Hello
I have been following this thread in order to acquire data from tesla model 3 forum (forums.tesla. com/forum/tesla-model-3) .
thanks to gueyenono i have been able to get data from page 1 of the forum. can you please advise on how can i automate this code so i can get more than 1 page?

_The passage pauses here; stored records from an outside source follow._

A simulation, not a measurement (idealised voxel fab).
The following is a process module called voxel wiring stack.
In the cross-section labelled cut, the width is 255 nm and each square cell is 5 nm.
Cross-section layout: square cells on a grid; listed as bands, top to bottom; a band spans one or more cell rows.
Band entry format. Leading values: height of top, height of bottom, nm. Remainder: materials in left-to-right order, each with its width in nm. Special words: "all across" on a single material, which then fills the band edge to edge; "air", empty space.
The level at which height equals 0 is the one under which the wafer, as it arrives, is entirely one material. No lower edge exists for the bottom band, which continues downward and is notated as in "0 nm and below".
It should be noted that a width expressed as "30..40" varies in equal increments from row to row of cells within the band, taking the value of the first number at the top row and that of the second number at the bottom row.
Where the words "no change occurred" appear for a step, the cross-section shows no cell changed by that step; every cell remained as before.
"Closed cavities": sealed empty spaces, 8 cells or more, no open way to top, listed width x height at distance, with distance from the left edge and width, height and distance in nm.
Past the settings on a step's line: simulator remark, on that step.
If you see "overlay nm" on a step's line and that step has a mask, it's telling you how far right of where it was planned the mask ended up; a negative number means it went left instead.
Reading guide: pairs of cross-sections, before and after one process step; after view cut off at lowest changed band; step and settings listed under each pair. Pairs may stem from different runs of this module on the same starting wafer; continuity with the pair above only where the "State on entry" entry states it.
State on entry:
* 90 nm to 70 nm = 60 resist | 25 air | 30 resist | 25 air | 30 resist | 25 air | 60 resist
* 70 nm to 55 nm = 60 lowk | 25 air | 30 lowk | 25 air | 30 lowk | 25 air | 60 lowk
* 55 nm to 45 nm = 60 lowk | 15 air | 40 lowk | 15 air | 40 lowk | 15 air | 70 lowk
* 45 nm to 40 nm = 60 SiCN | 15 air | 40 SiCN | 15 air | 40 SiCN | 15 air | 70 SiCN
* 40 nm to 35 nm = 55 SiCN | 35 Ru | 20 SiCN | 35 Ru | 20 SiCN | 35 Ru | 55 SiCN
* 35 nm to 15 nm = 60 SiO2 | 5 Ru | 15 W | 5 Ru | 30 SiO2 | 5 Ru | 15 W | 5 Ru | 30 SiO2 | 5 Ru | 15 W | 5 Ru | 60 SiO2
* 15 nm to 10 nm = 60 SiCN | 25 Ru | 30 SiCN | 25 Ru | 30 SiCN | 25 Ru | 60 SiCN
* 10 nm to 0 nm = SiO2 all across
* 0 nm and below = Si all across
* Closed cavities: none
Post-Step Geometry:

Also, can you please recommend further steps after i have scraped several pages of the forum ?
thanks!
The following code will scrape the data you are looking for. I did my best for the little time I had. I only focus on the first two pages of the forum, but you can easily scrape more pages by adapting the code. Do not hesitate to ask questions if you want to understand what some chunks of the code do.
# Load packages
library(tibble)
library(tidyr)
library(rvest)
library(dplyr)
library(stringr)
library(purrr)
# Is it legal to scrape from the website?
robotstxt::paths_allowed("https://forums.tesla.com/") # Yes
# Custom functions for scraping the data
scrape_page_info <- function(page_url){
html <- read_html(page_url)
topics <- html %>%
html_nodes(".title a") %>%
html_text()
topic_urls <- html %>%
html_nodes(".title a") %>%
html_attr(name = "href") %>%
paste0("https://forums.tesla.com", .)
created_info <- html %>%
html_nodes(".created") %>%
html_text() %>%
str_squish()
tibble(topics, created_info, topic_urls) %>%
separate(col = created_info, into = c("date_of_creation", "thread_author"), sep = " by ")
}
scrape_thread_info <- function(thread_html){
thread_html %>%
html_nodes(".clearfix") %>%
html_text() %>%
str_squish() %>%
str_replace(pattern = "^(.*?(\\|.*?){1})\\|", replacement = "\\1") %>% # Remove second "|"
str_replace(pattern = "(^.*?\\d{4})", replacement = "\\1 \\|") %>% # Add "|" after first date
enframe(name = NULL, value = "content") %>%
separate(col = "content", into = c("author", "date", "content"), sep = "\\|")
}
scrape_thread <- function(url){
html <- read_html(url)
n_pages <- html %>%
html_node("#article_content > div.panel-pane.pane-node-comments > div > div.item-list > ul > li.pager-last.last > a") %>%
html_attr("href") %>%
str_extract(pattern = "(\\d+)$") %>%
as.numeric()
df_page_1 <-
html %>%
html_nodes(".clearfix") %>%
html_text() %>%
str_squish() %>%
str_replace(pattern = "^(.*?(\\|.*?){1})\\|", replacement = "\\1") %>% # Remove second "|"
str_replace(pattern = "(^.*?\\d{4})", replacement = "\\1 \\|") %>% # Add "|" after first date
enframe(name = NULL, value = "content") %>%
separate(col = "content", into = c("author", "date", "content"), sep = "\\|")
df_page_1$author[1] <- html %>%
html_node(".username") %>%
html_text()
df_page_1$date[1] <- html %>%
html_node(".submitted") %>%
html_text() %>%
str_squish() %>%
str_extract(pattern = "\\w+\\s\\d+\\W\\s\\d{4}$")
df_page_1$content[1] <- html %>%
html_node(".clearfix") %>%
html_text() %>%
str_squish() %>%
str_replace(pattern = "^.*\\d+\\,\\s\\d{4}\\s", replacement = "")
extra_page_data <- NULL
if(!is.na(n_pages)){
extra_urls <- paste0(thread_url, "?page=", seq_len(n_pages-1))
other_htmls <- lapply(extra_urls, function(x) read_html(x))
df <- lapply(other_htmls, function(x){
scrape_thread_info(x)[-1, ]
})
extra_page_data <- do.call(rbind, df)
}
rbind(df_page_1, extra_page_data)
}
scrape_thread_possibly <- possibly(scrape_thread, otherwise = NA)
# Actual scraping
page_urls <- c("https://forums.tesla.com/forum/tesla-model-3", paste0("https://forums.tesla.com/forum/tesla-model-3?page=", 1:2))
master_data <- map_dfr(page_urls[1:2], function(url){
scrape_page_info(url) %>%
mutate(forum_data = map(topic_urls, scrape_thread_possibly))
})